About Executive Order 9066

 
  Summons to report for mass removal and incarceration, 1942. Gift of Anonymous (95.243.1)
   
   
  Anti-Japanese sign in Livingston, California, ca. 1920-1930. Gift of the Yamamoto Family (98.54.22)
   
   
  Henry Sugimoto, Attacked Pearl Harber (Attacked Pearl Harbor Hawaii), ca. 1947. Gift of Madeleine Sugimoto and Naomi Tagawa (92.97.74)
   
   
  Henry Sugimoto, Documentary, junkshop man took away our icebox, ca. 1942. Gift of Madeleine Sugimoto and Naomi Tagawa (92.97.89)
   


The Presidential decree known as Executive Order 9066 authorized the largest forced relocation of people in U.S. history.

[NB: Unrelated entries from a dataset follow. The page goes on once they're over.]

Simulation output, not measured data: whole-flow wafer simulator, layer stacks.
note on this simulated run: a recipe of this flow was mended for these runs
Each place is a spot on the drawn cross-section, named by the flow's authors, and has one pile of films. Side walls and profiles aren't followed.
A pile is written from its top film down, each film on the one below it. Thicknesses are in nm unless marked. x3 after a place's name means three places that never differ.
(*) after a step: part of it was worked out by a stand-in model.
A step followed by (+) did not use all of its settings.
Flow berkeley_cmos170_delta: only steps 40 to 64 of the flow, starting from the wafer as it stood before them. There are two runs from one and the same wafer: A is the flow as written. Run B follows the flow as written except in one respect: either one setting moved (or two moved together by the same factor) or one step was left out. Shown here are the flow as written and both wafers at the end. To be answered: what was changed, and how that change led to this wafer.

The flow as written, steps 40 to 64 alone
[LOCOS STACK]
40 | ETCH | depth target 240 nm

This site presents an archived version of the stories collected through the Remembrance Project—a three-year online initiative launched by the Japanese American National Museum in 2012 in commemoration of the 70th anniversary of the signing of E.O. 9066—featuring the portraits and stories of those whose lives were affected by World War II and E.O. 9066. On the Remembrance Project site, visitors can learn about the unique experiences through viewing the Tribute stories as well as general background information on the specific camps.

Seventy years ago, the power to forcibly remove anyone from any part of the U.S. and to detain them indefinitely was granted to the military by President Franklin D. Roosevelt. Executive Order 9066 was issued on February 19, 1942, in the name of national security. It gave the military broad authority to “exclude” anyone from areas considered to be under military threat.

As a result of Executive Order 9066, the U.S. government forced more than 120,000 Japanese and Japanese Americans from their homes on the West Coast and parts of Hawai‘i and incarcerated them in prison camps where they were held without charge or trial. Two thirds of the 120,000 were American citizens. It was the largest forced relocation in U.S. history.

In the wake of Japan’s attack at Pearl Harbor, wartime fears, outrage, and hatred took aim at people of Japanese descent living in the U.S. The sweeping destruction of the U.S. naval fleet led to the belief that Japanese Americans must have aided in the attack. Long-standing hostilities toward Japanese immigrants were inflamed. Fears that Japan would launch a full-scale invasion of the U.S. West Coast mounted, and rumors of spying and sabotage were rampant. Newspapers of the time conveyed the sense that the U.S. was at war with a race as much as it was at war with a nation.

Japanese and Japanese Americans were unquestionably the target of Executive Order 9066, but this was not actually stated in the language of the ruling. In fact, Executive Order 9066 gave military commanders the power to remove anyone they chose, American citizen or not, from any part of the U.S.

The dreaded Japanese invasion of the U.S. West Coast, of course, never occurred, and stories of Japanese Americans helping the enemy turned out to be baseless. None of the 120,000 Japanese and Japanese Americans removed from the West Coast and Hawai‘i were ever convicted of spying or sabotage.

Today, the forced removal and incarceration of Japanese Americans during World War II is widely recognized as a grave injustice against an innocent group of people. In 1982, the Federal Commission on Wartime Relocation and Internment of Civilians concluded that the Japanese American internment was the result, not of military necessity, but of “race prejudice, war hysteria, and a failure of political leadership.” In 1988, President Ronald Reagan formally apologized for the internment on behalf of the U.S. government. More than $1.6 billion in reparations have been paid to Japanese Americans who were incarcerated.

Since its inception in 1985, the Japanese American National Museum has chronicled more than 130 years of Japanese American history—from the first Issei generation through the World War II incarceration to the present day. Each year, hundreds of thousands visit JANM both onsite and online. Through its Manabi & Sumi Hirasaki National Resource Center, visitors can access selected highlights from the museum’s permanent collection of over 80,000 unique artifacts, documents, and photographs can be viewed at janm.org/collections.

The Japanese American National Museum is proud to contribute through this Project and its other ongoing work to the growing number of resources documenting the forced removal and incarceration and to honor the many varied experiences of those who lived through it.